Figure 2. A linear power supply schematic.

 

Linear Power Supplies

Linear power supplies are used in different applications throughout the electronic and automation industry. They are known for their quiet operation in comparison to switching power supplies. In addition to low noise operation, linear power supplies create stable DC power with low ripple. Ripple in DC power supply is the amount of superimposed AC present in the supplied DC power. In other words, linear power supplies are capable of making very smooth DC power from AC. 

Linear power supplies generally work by decreasing high-voltage alternating current to lower-voltage alternating current through the use of a transformer. After the transformation, the lower voltage AC current is run through a rectification process where the AC power is converted to DC power. 

Because of the nature of the process through which the change from AC to DC happens inside a linear power supply (particularly the transformer and relatively large capacitors), they are usually quite large in comparison to switching power supplies and less energy efficient.  

Figure 3. A switching power supply schematic.

 

Switching Power Supplies

Switching power supplies are similar in nature to linear power supplies, but their operation switches every time the supplied current alternates. Switching power supplies work by using pulse-width modulation (PWM). PWM allows for an efficient change from AC to DC power, reducing energy waste within the system. They are also smaller in size than linear power supplies, as the VA (power) rating of the transformer on a PWM duty cycle is much lower. 

Small size and energy efficiency does come with a cost however, and switching power supplies produce significantly more electrical noise than their linear counterparts. The noise is created from the constant electrical switching generated within the unit. 

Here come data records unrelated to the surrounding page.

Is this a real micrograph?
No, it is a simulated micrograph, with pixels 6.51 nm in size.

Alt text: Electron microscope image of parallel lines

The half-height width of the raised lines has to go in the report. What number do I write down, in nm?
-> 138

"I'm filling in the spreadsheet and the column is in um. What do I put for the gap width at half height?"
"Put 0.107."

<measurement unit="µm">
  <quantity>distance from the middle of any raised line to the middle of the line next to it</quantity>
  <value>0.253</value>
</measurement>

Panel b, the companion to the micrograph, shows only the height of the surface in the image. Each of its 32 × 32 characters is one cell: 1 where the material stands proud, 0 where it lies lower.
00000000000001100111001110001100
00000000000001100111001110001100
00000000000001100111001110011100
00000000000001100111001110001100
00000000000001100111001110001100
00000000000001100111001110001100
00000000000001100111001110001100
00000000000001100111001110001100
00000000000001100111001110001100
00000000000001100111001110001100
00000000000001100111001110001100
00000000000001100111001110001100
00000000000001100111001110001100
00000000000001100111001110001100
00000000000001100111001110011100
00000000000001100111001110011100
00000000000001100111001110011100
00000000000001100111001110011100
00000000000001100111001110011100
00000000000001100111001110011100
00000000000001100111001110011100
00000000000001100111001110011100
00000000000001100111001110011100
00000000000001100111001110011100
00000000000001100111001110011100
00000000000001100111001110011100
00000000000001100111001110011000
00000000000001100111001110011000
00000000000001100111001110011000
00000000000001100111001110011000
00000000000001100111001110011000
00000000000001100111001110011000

Switching power supplies also have one other advantage over linear supplies, they can either step up voltage or step down voltage, making them useful in applications where voltage needs to be increased. Linear power supplies are incapable of stepping up voltage. Switching power supplies are also capable of using different types of AC input to create steady DC voltage out the other side. In the case of linear power supplies, the supply will need to be manually adjusted to fit different input voltages, a slight disadvantage for applications without standard AC power input. 

 

Figure 4. Inside a linear power supply (left) and a switch power supply (right) is a transformer, a rectifier circuit, a smoothing circuit, and a low pass filter. Image used courtesy of Konstant Lab and Sparkfun

 

What’s Inside a Power Supply?

While the components inside of a linear and a switching power supply are different, they do have an overlap of components. They both contain some type of transformer, a rectifier circuit, a smoothing circuit, and a low-pass filter. The way that these components interact with each other is different, however, and they each contain individual components unique to their type of switching circuit. 
Linear power supplies require a transformer to reduce the incoming AC voltage. Once the voltage is reduced, the AC power is put through a rectifier circuit that consists of a diode bridge. The voltage that leaves the rectifier circuit is not smooth at this point in the process, and a smoothing capacitor in conjunction with a control circuit is used to even out the voltage. The difference between the voltage peaks creates excess heat so a heat sink is necessary to protect the linear power supply. Once the voltage reaches the other side of the circuit, it has been successfully changed to DC current with a low amount of noise. 

Switching power supplies contain similar components, but the process for changing the current is much different than a linear power supply. In switching power supplies, the power is rectified and smoothed before the voltage is transformed. A high-frequency transformer is used to take the voltage up or down the appropriate voltage before being smoothed again in a control circuit that contains a switch. The final rectifying and smoothing part of the circuit contains a low-pass filter in conjunction with the control circuit. 

 

Linear vs Switching Power Supplies

High voltage AC current is efficient for moving electricity large distances from the place of generation, making it optimal for power transfer. High voltage AC has limitations when it comes to effectively powering the small sensitive electrical control equipment and electronics necessary for automated equipment. Because of this limitation, high voltage AC current often needs to be changed into lower voltage DC current.  

DC power supplies are an effective means of changing the type of current to make it more useful for control components. Linear power supplies offer a smoother, less noisy form of DC power supply, but are less energy efficient and cannot step voltage up. Switching DC power supplies are more energy efficient and can step up or down voltage, but are more noisy electrically because of the continuous switching.